Public scholarship is having a moment. From Twitter threads to op-eds, scholars are encouraged to channel their research into forms that shape social and political discourse in tangible ways. Public scholarship strives to make good on the highest ideals and the most compelling promises of the scholarly vocation itself: to place our work at the service of justice, to make research accessible to those far from the seats of power, to promote informed and democratic engagement in the public sphere. Far from antiquated clichés about ivory towers and low stakes, most scholars genuinely want to do work that matters—not only to peers, but to the world.
For theologians, public scholarship holds a particular allure. It resonates with the missionary imperative at the heart of the Gospel to preach the subversive hope of Christ’s resurrection to the ends of the earth. Implicitly, public scholarship is motivated by a recognition that, per Thomas Aquinas’s principle, everything known is known according to the mode of the receiver. In a moment in which the consequences of nationalist and white-supremacist Christian ideologies are proving catastrophic for American democracy, public theology represents a form of corrective work that is urgent and salutary and, in a real sense, holy. As an academic theologian who regularly writes for audiences beyond the academy, I view such work as a deep and vivifying part of my vocation.

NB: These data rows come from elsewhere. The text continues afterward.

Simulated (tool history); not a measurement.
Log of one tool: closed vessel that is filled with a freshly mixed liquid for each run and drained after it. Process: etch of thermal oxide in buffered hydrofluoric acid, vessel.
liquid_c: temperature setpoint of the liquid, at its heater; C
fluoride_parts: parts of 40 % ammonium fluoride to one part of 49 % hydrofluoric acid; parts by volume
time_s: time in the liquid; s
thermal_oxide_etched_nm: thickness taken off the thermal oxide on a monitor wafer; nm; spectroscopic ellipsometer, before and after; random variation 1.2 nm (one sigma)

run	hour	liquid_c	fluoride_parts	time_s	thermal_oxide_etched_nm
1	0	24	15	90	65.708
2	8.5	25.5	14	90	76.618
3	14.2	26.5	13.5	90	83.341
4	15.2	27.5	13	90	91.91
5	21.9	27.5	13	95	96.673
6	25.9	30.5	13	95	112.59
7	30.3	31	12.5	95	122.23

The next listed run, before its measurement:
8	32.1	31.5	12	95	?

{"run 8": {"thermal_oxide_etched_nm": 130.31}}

Yet despite the value of such work, it is also the case that the embrace of public scholarship seems to have proceeded with a surprising lack of critical reflection about who creates this scholarship and under what conditions. Several years ago, I participated in a “Write to Change the World” workshop for faculty at my university led by the Op-Ed Project. The purpose of the two-day intensive was to train faculty from unique and underrepresented backgrounds to use our voices effectively in shaping public conversations and, in a deeper sense, to embrace a sense of our own expertise. Participation was application-based, and applicants had to commit to being present for the entire two-day intensive. When I arrived at the first morning of the workshop, I was surprised to walk into a room full of women. Only one of the fifteen participants was a man. The women in the group were richly diverse—among us were international scholars, queer women, and women of color from disciplines that spanned the university. Many of us were early-career faculty.